Justin Russell said...

I'm fully up to date now with your latest instalment on Lovecraft Dev. Very enjoyable. I always wanted to get round to reading Lovecraft as every major horror writer I'd ever read seemed to reference him big time. His name used to loom large in the tableaux of Alan Moore, Clive Barker, Stephen King, et al; as if he was some sort of demi-god of the genre, sent straight by the Elder Gods as emmissary. Cthulu and Lovecraft seemed synonymous for alien threat and ghastly otherness to me back then, just from what others said about his work.

I'll really have to read a book or two of his soon. So, you will be treating the other Necronomicon here sometime? The Simon/Peter Levenda text? Some people still beleive that Lovecraft's and Levenda's are based on a real ancient grimoire. I have read people who say they have "used" it and that the magick "works." Confounded I am at that. But just because something wasn't conceived "authentically" doesn't mean that it won't have power and magickal effect as an end result. Belief is powerful thing. And maybe real sorcery chooses vessels if the intent is meant as a pure act of creation, and fiction has always weaved a more powerful spell than any magickal text I have ever read.

Devin said...

Justin -once again I appreciate your thoughts enormously!! I think I am either going to try to talk about the Necronomicon next or the topic of the link you sent me -I cant decide-I am so glad you said Simon/Levenda-as I have communicated with one person I completely trust that doesnt feel they are one and the same person-would appreciate any thoughts-I also agree about the "authenticity" issue -I think Lovecraft's vision and stories have more power by far than many things I have seen! I love that line that starts The Call of Cthulu-and want to read more of his work than I have -am going to keep an eye out at libraries etc- thanks so very much for mentioning the other writers-you reminded me of Barker and one other one who should be on the horror writer list!
I loved the thought in your last sentence there! you may be onto something there-any other thoughts you have with anything i would greatly appreciate as i go on-hopefully-probably going to be offline tomorrow-but back hopefully thursday
all the best to you my friend and thanks so much for stopping by!!

Justin Russell said...

Simon is Levenda? Don't know definitively, ie, that I have no proof. But strong internet rumours, allied to my knowledge of Levenda and my reading of a downloaded version of the Simon version leads me to think it's very likely. Levenda's style and incredible intelligence (I have to be honest, I think he may about the most intelligent researcher I've come across in all conspiracana and occult areas) give credence to this to my mind.

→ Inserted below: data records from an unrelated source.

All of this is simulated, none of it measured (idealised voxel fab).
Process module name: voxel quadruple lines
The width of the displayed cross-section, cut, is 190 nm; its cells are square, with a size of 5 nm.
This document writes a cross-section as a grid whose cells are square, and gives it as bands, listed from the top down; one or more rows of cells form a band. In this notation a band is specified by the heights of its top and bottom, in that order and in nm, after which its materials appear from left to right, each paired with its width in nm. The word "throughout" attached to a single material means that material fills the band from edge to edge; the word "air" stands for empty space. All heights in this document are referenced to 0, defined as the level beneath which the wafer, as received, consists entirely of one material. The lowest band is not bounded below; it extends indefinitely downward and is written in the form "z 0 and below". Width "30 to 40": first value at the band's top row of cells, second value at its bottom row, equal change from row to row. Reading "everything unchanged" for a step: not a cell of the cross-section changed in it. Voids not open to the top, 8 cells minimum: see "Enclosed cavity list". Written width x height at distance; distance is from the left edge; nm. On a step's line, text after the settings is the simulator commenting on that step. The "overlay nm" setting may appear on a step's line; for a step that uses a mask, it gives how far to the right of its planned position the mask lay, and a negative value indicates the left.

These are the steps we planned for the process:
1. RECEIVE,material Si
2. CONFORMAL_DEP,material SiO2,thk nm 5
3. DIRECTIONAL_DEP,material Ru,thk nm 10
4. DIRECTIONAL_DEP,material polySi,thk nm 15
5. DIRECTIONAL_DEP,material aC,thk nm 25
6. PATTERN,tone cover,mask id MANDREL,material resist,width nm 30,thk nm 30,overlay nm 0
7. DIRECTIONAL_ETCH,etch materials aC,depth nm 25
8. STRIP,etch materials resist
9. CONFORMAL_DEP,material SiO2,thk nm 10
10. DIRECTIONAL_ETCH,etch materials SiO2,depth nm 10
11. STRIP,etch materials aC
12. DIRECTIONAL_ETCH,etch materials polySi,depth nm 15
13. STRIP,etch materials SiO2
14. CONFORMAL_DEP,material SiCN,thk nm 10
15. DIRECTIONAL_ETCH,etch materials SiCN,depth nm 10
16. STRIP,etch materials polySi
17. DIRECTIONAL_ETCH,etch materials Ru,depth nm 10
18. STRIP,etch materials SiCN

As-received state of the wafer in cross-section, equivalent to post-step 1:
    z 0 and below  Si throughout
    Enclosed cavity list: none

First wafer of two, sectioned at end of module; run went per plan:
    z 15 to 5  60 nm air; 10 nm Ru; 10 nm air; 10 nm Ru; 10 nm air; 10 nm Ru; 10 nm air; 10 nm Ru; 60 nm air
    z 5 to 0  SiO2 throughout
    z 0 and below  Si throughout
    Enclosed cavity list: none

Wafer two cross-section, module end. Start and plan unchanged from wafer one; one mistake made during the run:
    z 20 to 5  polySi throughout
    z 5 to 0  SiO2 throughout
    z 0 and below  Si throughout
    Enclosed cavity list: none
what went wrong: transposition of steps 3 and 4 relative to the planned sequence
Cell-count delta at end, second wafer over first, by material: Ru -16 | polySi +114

For me, it just seems to fit. Could well be wrong though.

These interviews with Levenda showcase his abilities (and doesn't he know it!):

Hijackers of the Unconscious

Blood Groups

Devin said...

Well Justin you are very intelligent and have great inutuition -so perhaps I should just dig deeper and present both cases-the yes Simon/Levenda and the no Simon/Levenda
My back is keeping me awake tonight-well should say this morning-and I am researching that link you gave under comment 2 -excellent link! I am just worried about that set of pics here and there towards the front (so far-I am only halfway down) that are kind of explicit to say the least and horrible to even contemplate- i think i will do an edit warning about folks wanting to look at the site
thanks so very much for the new links-more great stuff to look into!! best to you as always my friend!!

Justin Russell said...

Yes, that page on the Dutroux case can be harrowing reading. I think that the author does warn about the content and gives his reasons for inclusion of certain elements as necessary for the telling of his story. That is: this is how sick and f**ked up this sort of thing is. But I agree, if you link that story up make sure people are aware how grim it is.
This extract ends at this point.